Back to News

ESG is in for an overhaul. It’s time to do good, not less bad.

What’s ahead for sustainable investing?

Dark skies are looming over ESG and the USD 2.7 trn sustainable investing world. It’s been the talk of the town these past few months: are so-called “green” or “sustainable” investments not all they’re made up to be?

Some of the biggest names in finance, including DWS Deutsche Bank, BNY Mellon, and Goldman Sachs, have been tainted by allegations of “greenwashing” and “ESG fraud”. As the confusion grows blatant, industry insiders are spilling their beans, and regulators are stepping up to investigate. What’s up with sustainable investing and ESG?

“Sustainable investing” is currently the fastest-growing segment in the investment industry, with a 53% growth year on year. Market-size estimates range from Bloomberg’s optimistic USD 41trn to the more robust Morningstar estimate of USD 2.7 trn. When people talk about “sustainable investing”, however, it may be any kind of investment strategy related to sustainability. It has become a catch-all term, and it’s often used synonymously with ESG investing or impact investing. Its meaning depends on who you ask, what you measure, and how you define sustainability.
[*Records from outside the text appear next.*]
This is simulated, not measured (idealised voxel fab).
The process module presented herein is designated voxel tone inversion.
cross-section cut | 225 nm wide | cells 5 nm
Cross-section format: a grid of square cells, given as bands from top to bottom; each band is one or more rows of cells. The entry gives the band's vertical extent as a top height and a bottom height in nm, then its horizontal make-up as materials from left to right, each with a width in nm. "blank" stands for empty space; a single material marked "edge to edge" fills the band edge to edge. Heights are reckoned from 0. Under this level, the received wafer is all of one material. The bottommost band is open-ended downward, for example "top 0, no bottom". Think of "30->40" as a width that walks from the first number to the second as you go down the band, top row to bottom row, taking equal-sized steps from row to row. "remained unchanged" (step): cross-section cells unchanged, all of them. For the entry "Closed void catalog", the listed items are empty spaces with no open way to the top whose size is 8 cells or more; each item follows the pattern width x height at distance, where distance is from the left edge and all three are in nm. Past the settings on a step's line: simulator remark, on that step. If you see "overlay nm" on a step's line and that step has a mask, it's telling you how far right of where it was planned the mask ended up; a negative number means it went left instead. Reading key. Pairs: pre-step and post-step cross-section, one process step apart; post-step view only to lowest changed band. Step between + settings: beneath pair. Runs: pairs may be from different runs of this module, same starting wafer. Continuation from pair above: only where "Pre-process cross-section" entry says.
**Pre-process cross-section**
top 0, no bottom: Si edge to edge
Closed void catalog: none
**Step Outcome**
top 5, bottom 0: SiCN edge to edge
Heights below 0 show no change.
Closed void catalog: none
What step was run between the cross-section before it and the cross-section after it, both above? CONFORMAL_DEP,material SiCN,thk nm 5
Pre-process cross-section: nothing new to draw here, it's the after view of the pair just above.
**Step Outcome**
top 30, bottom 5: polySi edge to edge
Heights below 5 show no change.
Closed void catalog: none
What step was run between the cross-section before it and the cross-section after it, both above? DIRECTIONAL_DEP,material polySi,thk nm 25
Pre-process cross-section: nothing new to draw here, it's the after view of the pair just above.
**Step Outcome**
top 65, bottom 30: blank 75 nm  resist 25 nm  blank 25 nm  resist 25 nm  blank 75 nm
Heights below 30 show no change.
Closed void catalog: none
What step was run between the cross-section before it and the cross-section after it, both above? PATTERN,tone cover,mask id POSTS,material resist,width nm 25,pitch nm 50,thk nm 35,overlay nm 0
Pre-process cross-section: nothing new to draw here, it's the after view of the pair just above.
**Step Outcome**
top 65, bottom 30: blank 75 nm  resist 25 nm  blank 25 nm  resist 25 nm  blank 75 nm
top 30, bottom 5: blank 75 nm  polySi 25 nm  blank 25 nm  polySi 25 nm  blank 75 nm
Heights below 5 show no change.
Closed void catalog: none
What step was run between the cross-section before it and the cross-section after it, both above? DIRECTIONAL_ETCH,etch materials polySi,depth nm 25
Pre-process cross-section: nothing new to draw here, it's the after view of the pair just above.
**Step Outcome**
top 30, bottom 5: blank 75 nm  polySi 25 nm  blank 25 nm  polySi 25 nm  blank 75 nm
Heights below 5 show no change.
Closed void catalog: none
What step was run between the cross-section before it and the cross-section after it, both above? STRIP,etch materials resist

Why is the sustainable investing space so bewildering, and what can investors do to cut through the noise?

The ESG conundrum

Environmental, social and governance (ESG) data are at the heart of the confusion. Investors use data from ESG data providers when labeling their investments “ESG aligned”, “sustainable”, or “green”, but we have good reason to question both the quality and the relevance of the data they use.

A staggering 18 million data points have been generated by ESG data providers. Metrics related to issues such as carbon emissions and labor rights are frequently measured, but the underlying methodology differs from one data provider to another. In addition, 60% of ESG data points are policy-based. This means that they are mainly box-ticking exercises focusing on what companies say they do, rather than the results they create.

ESG data also focus mainly on a company’s operations - how well the company is run - rather than on the products they sell and the impact of the product throughout the value chain. This is why a fossil fuel company can get a good ESG rating, while an electric car producer that falls short on social and governance aspects may not necessarily be well rated.

The great perception gap

The number of “sustainable” funds is increasing; according to Morningstar, we now count about 4500 such funds, of which around 1200 new in 2021. Over 500 of these, however, were rebranded from traditional funds to “sustainable” funds. Does this mean that the investment world is truly embracing the opportunity of doing good for people and the planet, or is it just a massive greenwashing exercise?

Although ESG ratings are legitimately being questioned, financial market players carry the responsibility for how they market their products. Everyone who has labeled their financial products “sustainable” based on ESG ratings has sown the seeds of what I call “the perception gap”; There is a significant difference between what people have been led to believe ESG is, and what it really is.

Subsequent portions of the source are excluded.